Jose Montiel Olea is an Associate Professor at Cornell University's Department of Economics. His research interests lie broadly in Econometrics (theoretical and applied), Machine Learning, and Statistical Decision Theory. He received a Ph.D. in Economics from Harvard University in 2013. Before moving to Cornell, he was an Assistant Professor at Columbia University's Department of Economics for six years (2016-2022).

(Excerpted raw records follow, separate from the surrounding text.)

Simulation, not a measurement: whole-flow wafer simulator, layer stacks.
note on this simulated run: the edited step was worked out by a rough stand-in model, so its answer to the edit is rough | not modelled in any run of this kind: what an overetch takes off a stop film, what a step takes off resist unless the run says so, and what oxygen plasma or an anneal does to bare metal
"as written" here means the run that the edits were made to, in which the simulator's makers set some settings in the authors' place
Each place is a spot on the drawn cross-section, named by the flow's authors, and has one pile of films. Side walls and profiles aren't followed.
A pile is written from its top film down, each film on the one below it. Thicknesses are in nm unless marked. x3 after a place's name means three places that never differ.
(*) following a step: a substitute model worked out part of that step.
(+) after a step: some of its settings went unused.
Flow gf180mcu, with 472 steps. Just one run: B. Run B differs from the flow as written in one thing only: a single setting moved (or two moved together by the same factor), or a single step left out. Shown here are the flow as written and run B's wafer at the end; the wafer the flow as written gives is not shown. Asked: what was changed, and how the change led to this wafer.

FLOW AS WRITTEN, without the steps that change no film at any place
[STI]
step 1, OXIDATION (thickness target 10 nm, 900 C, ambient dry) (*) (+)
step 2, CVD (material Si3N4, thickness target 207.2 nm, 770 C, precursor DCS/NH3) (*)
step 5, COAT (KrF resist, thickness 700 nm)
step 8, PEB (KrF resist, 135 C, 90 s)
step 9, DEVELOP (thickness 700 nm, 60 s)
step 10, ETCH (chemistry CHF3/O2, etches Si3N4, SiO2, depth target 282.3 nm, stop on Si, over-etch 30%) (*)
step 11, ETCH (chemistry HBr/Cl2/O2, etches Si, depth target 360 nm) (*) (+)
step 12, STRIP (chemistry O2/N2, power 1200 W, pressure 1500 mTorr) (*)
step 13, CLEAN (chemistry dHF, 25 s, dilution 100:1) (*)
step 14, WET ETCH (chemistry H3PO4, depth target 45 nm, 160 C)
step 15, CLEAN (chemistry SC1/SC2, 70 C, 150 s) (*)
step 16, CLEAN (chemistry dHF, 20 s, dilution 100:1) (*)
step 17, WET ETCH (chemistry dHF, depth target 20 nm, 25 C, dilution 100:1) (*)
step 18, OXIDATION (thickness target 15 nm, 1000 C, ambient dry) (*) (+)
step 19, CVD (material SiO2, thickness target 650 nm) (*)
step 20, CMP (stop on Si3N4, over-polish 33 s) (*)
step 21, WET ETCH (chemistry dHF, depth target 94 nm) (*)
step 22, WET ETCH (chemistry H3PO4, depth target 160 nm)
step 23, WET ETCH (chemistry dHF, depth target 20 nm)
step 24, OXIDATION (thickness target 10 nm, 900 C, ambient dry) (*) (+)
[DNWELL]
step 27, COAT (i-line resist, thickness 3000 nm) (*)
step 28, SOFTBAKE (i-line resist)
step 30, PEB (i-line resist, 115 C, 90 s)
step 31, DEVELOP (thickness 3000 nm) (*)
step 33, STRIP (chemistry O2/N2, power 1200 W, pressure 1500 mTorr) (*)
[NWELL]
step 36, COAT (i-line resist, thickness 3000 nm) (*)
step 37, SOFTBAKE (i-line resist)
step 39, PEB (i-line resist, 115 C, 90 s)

Talk: On the Testability of the Anchor Words Assumption in Topic Models
Abstract: Topic models are a simple and popular tool for the statistical analysis of textual data. Their identification and estimation is typically enabled by assuming the existence of anchor words; that is, words that are exclusive to specific topics. In this paper we show that the existence of anchor words is statistically testable: there exists a hypothesis test with correct size that has nontrivial power. This means that the anchor-word assumption cannot be viewed simply as a convenient normalization. Central to our results is a simple characterization of when a column-stochastic matrix with known nonnegative rank admits a separable factorization. We test for the existence of anchor words in two different datasets derived from the transcripts of the meetings of the Federal Open Market Committee (FOMC)—the body of the Federal Reserve System that sets monetary policy in the United States—and reject the null hypothesis that anchor words exist in one of them.